Self-supervised Augmentation Consistency for Adapting Semantic Segmentation (CVPR 2021)

Related tags

Deep Learningda-sac
Overview

Self-supervised Augmentation Consistency
for Adapting Semantic Segmentation

License PyTorch

This repository contains the official implementation of our paper:

Self-supervised Augmentation Consistency for Adapting Semantic Segmentation
Nikita Araslanov and Stefan Roth
To appear at CVPR 2021. [arXiv preprint]

drawing

We obtain state-of-the-art accuracy of adapting semantic
segmentation by enforcing consistency across photometric
and similarity transformations. We use neither style transfer
nor adversarial training.

Contact: Nikita Araslanov fname.lname (at) visinf.tu-darmstadt.de


Installation

Requirements. To reproduce our results, we recommend Python >=3.6, PyTorch >=1.4, CUDA >=10.0. At least two Titan X GPUs (12Gb) or equivalent are required for VGG-16; ResNet-101 and VGG-16/FCN need four.

  1. create conda environment:
conda create --name da-sac
source activate da-sac
  1. install PyTorch >=1.4 (see PyTorch instructions). For example,
conda install pytorch torchvision torchaudio cudatoolkit=10.2 -c pytorch
  1. install the dependencies:
pip install -r requirements.txt
  1. download data (Cityscapes, GTA5, SYNTHIA) and create symlinks in the ./data folder, as follows:
./data/cityscapes -> <symlink to Cityscapes>
./data/cityscapes/gtFine2/
./data/cityscapes/leftImg8bit/

./data/game -> <symlink to GTA>
./data/game/labels_cs
./data/game/images

./data/synthia  -> <symlink to SYNTHIA>
./data/synthia/labels_cs
./data/synthia/RGB

Note that all ground-truth label IDs (Cityscapes, GTA5 and SYNTHIA) should be converted to Cityscapes train IDs. The label directories in the above example (gtFine2, labels_cs) therefore refer not to the original labels, but to these converted semantic maps.

Training

Training from ImageNet initialisation proceeds in three steps:

  1. Training the baseline (ABN)
  2. Generating the weights for importance sampling
  3. Training with augmentation consistency from the ABN baseline

1. Training the baseline (ABN)

Here the input are ImageNet models available from the official PyTorch repository. We provide the links to those models for convenience.

Backbone Link
ResNet-101 resnet101-5d3b4d8f.pth (171M)
VGG-16 vgg16_bn-6c64b313.pth (528M)

By default, these models should be placed in ./models/pretrained/ (though configurable with MODEL.INIT_MODEL).

To run the training

bash ./launch/train.sh [gta|synthia] [resnet101|vgg16|vgg16fcn] base

where the first argument specifies the source domain, the second determines the network architecture. The third argument base instructs to run the training of the baseline.

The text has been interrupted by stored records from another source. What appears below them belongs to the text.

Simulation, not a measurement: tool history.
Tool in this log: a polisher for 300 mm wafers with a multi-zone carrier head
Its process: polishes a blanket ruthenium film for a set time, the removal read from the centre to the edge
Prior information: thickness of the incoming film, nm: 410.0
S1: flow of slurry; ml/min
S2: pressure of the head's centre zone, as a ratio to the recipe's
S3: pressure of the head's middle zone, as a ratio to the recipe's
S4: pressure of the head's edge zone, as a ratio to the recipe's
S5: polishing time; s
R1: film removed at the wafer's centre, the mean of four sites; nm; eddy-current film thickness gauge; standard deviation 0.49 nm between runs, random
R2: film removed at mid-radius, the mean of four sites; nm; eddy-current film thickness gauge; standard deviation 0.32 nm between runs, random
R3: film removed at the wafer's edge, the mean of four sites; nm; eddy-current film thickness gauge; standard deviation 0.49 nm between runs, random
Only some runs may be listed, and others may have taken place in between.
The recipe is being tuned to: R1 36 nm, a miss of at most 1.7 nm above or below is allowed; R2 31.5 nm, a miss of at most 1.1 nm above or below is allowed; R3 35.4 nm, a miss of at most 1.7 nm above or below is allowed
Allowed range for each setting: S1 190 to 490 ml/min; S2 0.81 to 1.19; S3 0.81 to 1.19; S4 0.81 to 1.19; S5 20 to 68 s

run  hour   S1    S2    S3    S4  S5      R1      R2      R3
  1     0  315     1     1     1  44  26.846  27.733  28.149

If you would like to skip this step, you can use our pre-trained models:

Source domain: GTA5

Backbone Arch. IoU (val) Link MD5
ResNet-101 DeepLabv2 40.8 baseline_abn_e040.pth (336M) 9fe17[...]c11fc
VGG-16 DeepLabv2 37.1 baseline_abn_e115.pth (226M) d4ffc[...]ef755
VGG-16 FCN 36.7 baseline_abn_e040.pth (1.1G) aa2e9[...]bae53

Source domain: SYNTHIA

Backbone Arch. IoU (val) Link MD5
ResNet-101 DeepLabv2 36.3 baseline_abn_e090.pth (336M) b3431[...]d1a83
VGG-16 DeepLabv2 34.4 baseline_abn_e070.pth (226M) 3af24[...]5b24e
VGG-16 FCN 31.6 baseline_abn_e040.pth (1.1G) 5f457[...]e4b3a

Tip: You can download these files (as well as the final models below) with tools/download_baselines.sh:

cp tools/download_baselines.sh snapshots/cityscapes/baselines/
cd snapshots/cityscapes/baselines/
bash ./download_baselines.sh

2. Generating weights for importance sampling

To generate the weights you need to

  1. generate mask predictions with your baseline (see inference below);
  2. run tools/compute_image_weights.py that reads in those predictions and counts the predictions per each class.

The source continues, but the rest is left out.